[PATCH] mm: cma: report correct node id
Kefeng Wang
wangkefeng.wang at huawei.com
Wed Nov 1 19:55:17 PDT 2023
On 2023/11/2 1:29, Nathan Chancellor wrote:
> Hi Kefeng,
>
> On Mon, Oct 30, 2023 at 05:34:32PM +0800, Kefeng Wang wrote:
>> On 2023/10/26 0:37, Nathan Chancellor wrote:
>>> On Thu, Oct 19, 2023 at 09:32:53AM +0800, Kefeng Wang wrote:
>>>> Use early_pfn_to_nid() to get correct node id from base instead of
>>>> the default NUMA_NO_NODE in cma_declare_contiguous_nid().
>>>>
>>>> Signed-off-by: Kefeng Wang <wangkefeng.wang at huawei.com>
>>>> ---
>>>> mm/cma.c | 3 +++
>>>> 1 file changed, 3 insertions(+)
>>>>
>>>> diff --git a/mm/cma.c b/mm/cma.c
>>>> index 2b2494fd6b59..97c27e5fe1a2 100644
>>>> --- a/mm/cma.c
>>>> +++ b/mm/cma.c
>>>> @@ -375,6 +375,9 @@ int __init cma_declare_contiguous_nid(phys_addr_t base,
>>>> if (ret)
>>>> goto free_mem;
>>>> + if (nid == NUMA_NO_NODE)
>>>> + nid = early_pfn_to_nid(PHYS_PFN(base));
>>>> +
>>>> pr_info("Reserved %ld MiB at %pa on node %d\n", (unsigned long)size / SZ_1M,
>>>> &base, nid);
>>>> return 0;
>>>> --
>>>> 2.27.0
>>>>
>>>
>>> I bisected a RISC-V boot failure in QEMU to this change in -next. It
>>> happens with OpenSUSE's RISC-V configuration [1], which I was able to
>>> narrow down to the follow configurations on top of defconfig:
>>>
>>
>> I think the root cause is the bad node info of memory address, meanwhile,
>> the riscv's cma reserve is before numa init, see the following log,
>>
>> [ 0.000000] cma: Reserved 16 MiB at 0x000000009f000000 on node 4
>> [ 0.000000] NUMA: Faking a node at [mem
>> 0x0000000080000000-0x000000009fffffff]
>> [ 0.000000] NUMA: NODE_DATA [mem 0x9eff2780-0x9eff3fff]

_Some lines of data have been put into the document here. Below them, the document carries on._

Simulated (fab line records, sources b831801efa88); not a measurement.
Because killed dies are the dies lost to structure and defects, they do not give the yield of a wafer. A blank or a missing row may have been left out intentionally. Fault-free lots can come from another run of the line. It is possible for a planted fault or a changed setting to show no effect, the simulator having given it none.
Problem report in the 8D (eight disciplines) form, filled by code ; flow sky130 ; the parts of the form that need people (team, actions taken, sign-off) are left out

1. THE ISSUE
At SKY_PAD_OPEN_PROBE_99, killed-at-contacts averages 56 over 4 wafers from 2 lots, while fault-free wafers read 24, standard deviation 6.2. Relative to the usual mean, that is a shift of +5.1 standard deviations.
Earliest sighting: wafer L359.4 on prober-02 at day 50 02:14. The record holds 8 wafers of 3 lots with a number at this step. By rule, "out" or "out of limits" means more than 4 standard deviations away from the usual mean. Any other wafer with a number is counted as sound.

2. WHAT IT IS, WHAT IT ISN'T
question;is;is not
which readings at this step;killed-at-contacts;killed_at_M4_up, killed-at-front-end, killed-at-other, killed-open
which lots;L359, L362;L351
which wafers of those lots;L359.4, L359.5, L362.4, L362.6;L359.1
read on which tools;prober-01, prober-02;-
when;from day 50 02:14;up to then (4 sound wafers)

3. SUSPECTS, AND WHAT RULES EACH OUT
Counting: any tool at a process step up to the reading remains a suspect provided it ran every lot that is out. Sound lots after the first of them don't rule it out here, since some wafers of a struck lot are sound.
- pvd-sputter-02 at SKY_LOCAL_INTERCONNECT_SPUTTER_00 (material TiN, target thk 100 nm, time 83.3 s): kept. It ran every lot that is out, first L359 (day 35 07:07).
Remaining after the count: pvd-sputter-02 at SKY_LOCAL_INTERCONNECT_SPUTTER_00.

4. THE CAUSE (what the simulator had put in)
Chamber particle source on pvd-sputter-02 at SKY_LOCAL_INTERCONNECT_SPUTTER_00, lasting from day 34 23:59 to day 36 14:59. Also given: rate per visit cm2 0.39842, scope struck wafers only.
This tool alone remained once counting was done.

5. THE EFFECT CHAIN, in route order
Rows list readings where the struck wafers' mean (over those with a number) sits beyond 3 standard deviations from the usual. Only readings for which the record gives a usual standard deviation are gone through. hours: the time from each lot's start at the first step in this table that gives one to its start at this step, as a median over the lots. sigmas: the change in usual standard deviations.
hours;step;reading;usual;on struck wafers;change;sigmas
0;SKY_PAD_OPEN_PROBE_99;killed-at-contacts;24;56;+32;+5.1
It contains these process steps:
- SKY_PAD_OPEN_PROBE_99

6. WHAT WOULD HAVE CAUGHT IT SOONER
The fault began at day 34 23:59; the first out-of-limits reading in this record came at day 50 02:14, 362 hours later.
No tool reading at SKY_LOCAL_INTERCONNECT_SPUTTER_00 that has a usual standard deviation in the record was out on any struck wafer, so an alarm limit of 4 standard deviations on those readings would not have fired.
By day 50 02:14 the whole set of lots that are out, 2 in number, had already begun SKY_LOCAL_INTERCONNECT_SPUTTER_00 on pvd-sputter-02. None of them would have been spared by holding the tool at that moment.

>> [ 0.000000] NUMA: NODE_DATA(0) on node 4 // should be node 0
>> [ 0.000000] [ff1c000002000000-ff1c000002000fff] potential offnode
>> page_structs
>>
>> additional, early_pfn_to_nid will cache the recent lookups of pfn-to-nid,
>> which
>> led to the next early_pfn_to_nid get the cache nid, not the new nid(changed
>> by numa init),
>>
>> setup_arch
>> paging_init
>> dma_contiguous_reserve
>> cma_declare_contiguous_nid // 9f000000 node 4
>> early_pfn_to_nid // 1. lookup memblk, pfn=9f000, nid=4 cached
>> misc_mem_init
>> arch_numa_init
>> numa_init
>> dummy_numa_init
>> numa_add_memblk // 2. setup new nid of memblk
>> numa_register_nodes
>> setup_node_data
>> early_pfn_to_nid // 3. *but still use cached pfn,nid*
>> mm_core_init
>> mem_init
>> memblock_free_all
>> __free_pages_core // 4. check page and find bad page
>>
>> Firstly, 9f000000 on nid=4 should be fixed in firmware(I don't know where
>> store this infomation), secondly, if we want to fix it or avoid
>
> I believe the firmware for QEMU is just OpenSBI but that is about all I
> know, I am not a RISC-V developer. >
> I've explicitly added some RISC-V folks, the start of the thread is
> available at
> https://lore.kernel.org/20231025163703.GA2440148@dev-arch.thelio-3990X/.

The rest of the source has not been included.